Unlike democracies, which roll with the rough and tumble of politics, autocratic systems seek to present a united, homogenous front within the state. The leader may be pictured performing traditional customs as ‘one of the people’, or run sham elections where ninety per cent of the vote is theirs, demonstrating how much they are loved and needed. Despite such appearances, political opposition is kept in check, not by the will and consent of the people but by the barrel of the gun. Rather than creating stability, the mix of coercion, political narrowness, and one-person or one-party rule leads to chronic instability, with potentially disastrous consequences for all involved.

The legitimacy of dictators such as Vladimir Putin, Bashar al-Assad, and Kim Jong Un rests on the premise that they and they alone can deliver stability and prosperity to their people. Such ideas are rooted superficially in the Hobbesian premise that, by relinquishing your liberty and centring order under an almighty sovereign, you will avoid an environment that is ‘nasty, poor, solitary, brutish and short’. If dictators had actually read Hobbes they would realise he was actually recommending caution when exercising sovereign powers. Rather than advocating a totalitarian approach to government, as is sometimes supposed, Hobbes desired unity in the political sphere facilitated by an ultimate power – a reasonable approach in conflict-riddled seventeenth-century England, perhaps less so in the twenty-first century.

Carl Schmitt, dubbed the ‘crown jurist of the Third Reich’, is employed in arguments by anti-liberals on both left and right. Schmitt’s focus on homogeneity as an expression of the ‘friend-enemy’ dichotomy imagines conflict at the heart of politics. The ‘friend-enemy’ dichotomy is not a mere difference of opinion; in Schmitt’s eyes it represents a physical threat from the ‘other’, and it is his belief that liberal democracy is therefore ill-equipped to manage political relations.

Believing that the sovereign acts as a ‘guardian’ of the political order, Schmitt’s solution to liberal frailties is to proclaim that the ‘Sovereign is he who decides on the exception’. Using emergency powers temporarily to ‘protect’ the political order may soon turn into a permanent state of affairs in the absence of a strong liberal and democratic element, which balances the dictator’s power.

Paradoxically, the authoritarian use of sovereign powers, which Schmitt imagines, makes unity more difficult to manufacture. Liberal democratic regimes are able to facilitate political environments that don’t descend into violence, unlike authoritarian alternatives. Democracy in its modern liberal formulation opens up the political space to a wide range of alternatives across competing political entities. The shock generated by the riots of 6 January 2022 at Washington DC’s Capitol, far from destroying this claim is testament to the rarity of violence in politics within liberal democracies.

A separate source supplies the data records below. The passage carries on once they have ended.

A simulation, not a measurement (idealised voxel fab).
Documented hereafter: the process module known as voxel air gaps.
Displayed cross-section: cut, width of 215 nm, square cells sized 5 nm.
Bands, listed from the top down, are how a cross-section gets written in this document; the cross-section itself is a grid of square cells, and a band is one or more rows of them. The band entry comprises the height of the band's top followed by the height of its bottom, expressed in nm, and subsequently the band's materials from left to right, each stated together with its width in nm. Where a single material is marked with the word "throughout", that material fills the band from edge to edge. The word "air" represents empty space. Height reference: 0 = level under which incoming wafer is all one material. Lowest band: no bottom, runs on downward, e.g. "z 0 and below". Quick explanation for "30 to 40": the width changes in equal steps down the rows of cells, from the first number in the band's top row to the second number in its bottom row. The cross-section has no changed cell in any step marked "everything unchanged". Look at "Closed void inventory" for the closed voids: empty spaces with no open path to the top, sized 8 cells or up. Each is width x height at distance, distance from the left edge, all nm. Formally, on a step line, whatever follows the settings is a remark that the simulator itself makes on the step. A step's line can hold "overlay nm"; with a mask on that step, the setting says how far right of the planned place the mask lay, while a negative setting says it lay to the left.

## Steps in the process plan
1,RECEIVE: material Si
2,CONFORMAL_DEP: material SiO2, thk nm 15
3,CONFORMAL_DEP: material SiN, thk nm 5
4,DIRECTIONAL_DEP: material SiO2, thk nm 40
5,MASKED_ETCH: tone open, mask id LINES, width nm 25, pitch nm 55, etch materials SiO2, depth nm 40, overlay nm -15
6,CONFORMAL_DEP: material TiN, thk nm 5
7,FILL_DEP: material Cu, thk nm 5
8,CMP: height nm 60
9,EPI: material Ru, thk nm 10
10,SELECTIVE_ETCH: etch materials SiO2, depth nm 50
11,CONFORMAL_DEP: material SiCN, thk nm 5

The same cannot be said for authoritarian rule. Frequently using emergency powers to centralise power to ride roughshod over legal dictates, there are few if any brakes on the sovereign’s behaviour. This allows the sovereign to go ‘out on a limb’ as the barriers come down on what they can reasonably do. Rather than providing a political space for the delicate balance of experimentation and order, authoritarian regimes possess neither of these characteristics. Simultaneously narrowing the political space and clamping down on those who venture out of it, citizens have neither the means to alter their political conditions, nor the ability to feel safe.

Authoritarian regimes frequently resort to coercion and fall back on narrow groups, such as family, tribe, and sect, in a bid to maintain an illusion of ‘stability’. It is not just from ‘outside’ that the regime faces dangers. Inwardly, authoritarian states face pressures as intra-regime competition becomes a threat in itself. There is a host of academic literature on authoritarian systems that looks at such concepts as ‘coup-proofing’ and ‘neo-patrimonialism’, focusing on the inner networks that manage the dangerous dynamics when elections do not act as a rotational safeguard on power.

Too often we proclaim that power and stability spring from a regime’s ability to assert its ‘monopoly on violence’. Yet, we ignore a crucial word in Max Weber’s formulation; the term ‘legitimate’. Legitimacy ensures that the state or the regime don’t have to exercise violence to enforce political measures or to counter disagreements between the citizenry and the regime. If a regime rules by violence, it will be challenged by violence, and far from creating a social contract of protection, this method of rule voids any social contract between the ruler and the ruled.

The result is an authoritarian state of nature, with everyone competing against each other, leading to an eventual domino effect of a loss of legitimacy. As Edward Lucas has stated, in authoritarian regimes you may not know where or when it will blow up, but the pressure is ultimately unsustainable and it will blow up. We have seen this danger in the twenty-first century with the Arab Spring. While some scholars labelled the spring a ‘modest harvest’, this ignores the reality that long-standing authoritarian regimes in Tunisia, Egypt, and Libya fell, with Syria rocked to its very core. The story of the Syrian revolution told by Sam Dagher and Jonathan Little is a perfect demonstration of how such regimes may sow the wind, but will eventually reap the whirlwind.

Regimes relying upon the use of force and the coercive apparatus of the regime are a poor bet for stability. While authoritarians may promise the fruits of order avoiding the apparent chaos of democracy it is nothing more than a mirage. Democracy may be a messy business but it is rarely a bloody one. Generations of fights, arguments, and, occasionally, violence have helped produce a rare condition where citizens can live aside one another and form political unions with one another. Authoritarians with a violent vision of politics and political order cannot possibly hope to produce or sustain any type of order but are merely delaying ultimate disorder.